So I'm correct, conservatives and the GOP don't care about public school education and the "death spiral". Even when they are in the majority. In this case, being right doesn't make me happy.
Did they ever care or were desegregation and busing the final straws?
I know you thought that cutting off part of what I said was somehow going to make it awful and shameful, but I actually have no problem with it. NO, we do NOT give a rat's ass about public schools in and of themselves.
Here's a little knowledge to put into your otherwise vacant skull: institutions have no intrinsic value. They are not important and meaningful in and of themselves. Humans are; institutions are valuable only to the extent that they serve humans and are useful. Public schools do not serve conservative parents and are not useful to them, therefore they are valueless.
WE care about our children; you, apparently, care more about institutions than kids. And you try to hide your willingness to sacrifice kids to your political agenda by screaming, "YOU DISAGREE WITH ME BECAUSE YOU HATE BLACK PEOPLE!" For the record, trying to make every conversation about race and calling people "racist!" just marks YOU out as the bigot here. I couldn't care less about race; YOU, apparently, can't see anything else.
You really need to drop the schtick. Explain to us why a private school or homeschool is supposedly more effective.
Home-schooled student surpass government school students in every category and metric.
"New Nationwide Study Confirms Homeschool Academic Achievement
Ian Slatter
Director of Media Relations
August 10, 2009
Each year, the homeschool movement graduates at least 100,000 students. Due to the fact that both the United States government and homeschool advocates agree that homeschooling has been growing at around 7% per annum for the past decade, it is not surprising that homeschooling is gaining increased attention. Consequently, many people have been asking questions about homeschooling, usually with a focus on either the academic or social abilities of homeschool graduates.
As an organization advocating on behalf of homeschoolers, Home School Legal Defense Association (HSLDA) long ago committed itself to demonstrating that homeschooling should be viewed as a mainstream educational alternative.
We strongly believe that homeschooling is a thriving education movement capable of producing millions of academically and socially able students who will have a tremendously positive effect on society.

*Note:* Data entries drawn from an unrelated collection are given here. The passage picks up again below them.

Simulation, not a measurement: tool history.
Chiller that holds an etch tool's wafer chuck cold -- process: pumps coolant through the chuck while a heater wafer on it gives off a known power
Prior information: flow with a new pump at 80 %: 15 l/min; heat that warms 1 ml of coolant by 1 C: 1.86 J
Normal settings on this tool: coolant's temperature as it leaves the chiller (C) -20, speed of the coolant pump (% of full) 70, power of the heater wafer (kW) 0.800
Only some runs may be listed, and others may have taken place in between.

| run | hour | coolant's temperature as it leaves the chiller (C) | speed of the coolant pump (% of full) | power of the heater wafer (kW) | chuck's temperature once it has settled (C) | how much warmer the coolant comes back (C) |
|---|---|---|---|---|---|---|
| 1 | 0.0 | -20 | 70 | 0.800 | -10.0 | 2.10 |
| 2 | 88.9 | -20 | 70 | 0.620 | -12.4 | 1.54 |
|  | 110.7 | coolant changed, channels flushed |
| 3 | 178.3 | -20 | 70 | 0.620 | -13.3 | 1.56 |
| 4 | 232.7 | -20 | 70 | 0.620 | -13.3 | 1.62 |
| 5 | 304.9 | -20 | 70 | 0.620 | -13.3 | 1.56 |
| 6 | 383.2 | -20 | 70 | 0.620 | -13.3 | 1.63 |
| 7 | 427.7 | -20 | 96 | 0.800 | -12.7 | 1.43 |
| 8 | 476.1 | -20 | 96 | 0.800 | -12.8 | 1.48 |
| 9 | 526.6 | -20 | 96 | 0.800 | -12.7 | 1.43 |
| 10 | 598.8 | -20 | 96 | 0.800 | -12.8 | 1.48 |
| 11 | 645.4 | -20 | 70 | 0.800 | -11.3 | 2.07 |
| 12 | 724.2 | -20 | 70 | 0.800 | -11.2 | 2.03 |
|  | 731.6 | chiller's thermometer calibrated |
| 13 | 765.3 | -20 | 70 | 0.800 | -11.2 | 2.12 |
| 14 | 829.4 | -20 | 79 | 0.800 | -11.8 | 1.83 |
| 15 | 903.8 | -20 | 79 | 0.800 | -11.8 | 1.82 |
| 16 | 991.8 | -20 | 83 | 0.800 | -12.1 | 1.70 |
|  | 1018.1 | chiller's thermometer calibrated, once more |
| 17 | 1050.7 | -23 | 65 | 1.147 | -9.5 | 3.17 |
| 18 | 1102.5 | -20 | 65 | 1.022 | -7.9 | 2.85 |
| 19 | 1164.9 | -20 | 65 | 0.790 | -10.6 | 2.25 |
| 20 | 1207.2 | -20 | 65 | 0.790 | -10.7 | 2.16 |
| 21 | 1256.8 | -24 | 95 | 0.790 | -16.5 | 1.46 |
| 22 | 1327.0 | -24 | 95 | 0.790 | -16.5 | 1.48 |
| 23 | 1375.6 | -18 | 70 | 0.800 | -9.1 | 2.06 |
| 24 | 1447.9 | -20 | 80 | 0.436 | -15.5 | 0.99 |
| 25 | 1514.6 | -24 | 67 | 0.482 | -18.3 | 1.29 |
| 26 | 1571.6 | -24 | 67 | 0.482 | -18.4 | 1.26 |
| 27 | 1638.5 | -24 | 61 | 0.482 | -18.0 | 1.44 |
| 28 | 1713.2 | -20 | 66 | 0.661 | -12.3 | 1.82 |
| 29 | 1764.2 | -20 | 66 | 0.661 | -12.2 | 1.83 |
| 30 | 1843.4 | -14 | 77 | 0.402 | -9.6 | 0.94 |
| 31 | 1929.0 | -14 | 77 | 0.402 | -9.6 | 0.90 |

Despite much resistance from outside the homeschool movement, whether from teachers unions, politicians, school administrators, judges, social service workers, or even family members, over the past few decades homeschoolers have slowly but surely won acceptance as a mainstream education alternative. This has been due in part to the commissioning of research which demonstrates the academic success of the average homeschooler.
The last piece of major research looking at homeschool academic achievement was completed in 1998 by Dr. Lawrence Rudner. Rudner, a professor at the ERIC Clearinghouse, which is part of the University of Maryland, surveyed over 20,000 homeschooled students. His study, titled Home Schooling Works, discovered that homeschoolers (on average) scored about 30 percentile points higher than the national average on standardized achievement tests.
This research and several other studies supporting the claims of homeschoolers have helped the homeschool cause tremendously. Today, you would be hard pressed to find an opponent of homeschooling who says that homeschoolers, on average, are poor academic achievers.
There is one problem, however. Rudner’s research was conducted over a decade ago. Without another look at the level of academic achievement among homeschooled students, critics could begin to say that research on homeschool achievement is outdated and no longer relevant.
Recognizing this problem, HSLDA commissioned Dr. Brian Ray, an internationally recognized scholar and president of the non-profit National Home Education Research Institute (NHERI), to collect data for the 2007–08 academic year for a new study which would build upon 25 years of homeschool academic scholarship conducted by Ray himself, Rudner, and many others.
Drawing from 15 independent testing services, the Progress Report 2009: Homeschool Academic Achievement and Demographics included 11,739 homeschooled students from all 50 states who took three well-known tests—California Achievement Test, Iowa Tests of Basic Skills, and Stanford Achievement Test for the 2007–08 academic year. The Progress Report is the most comprehensive homeschool academic study ever completed.
The Results
Overall the study showed significant advances in homeschool academic achievement as well as revealing that issues such as student gender, parents’ education level, and family income had little bearing on the results of homeschooled students.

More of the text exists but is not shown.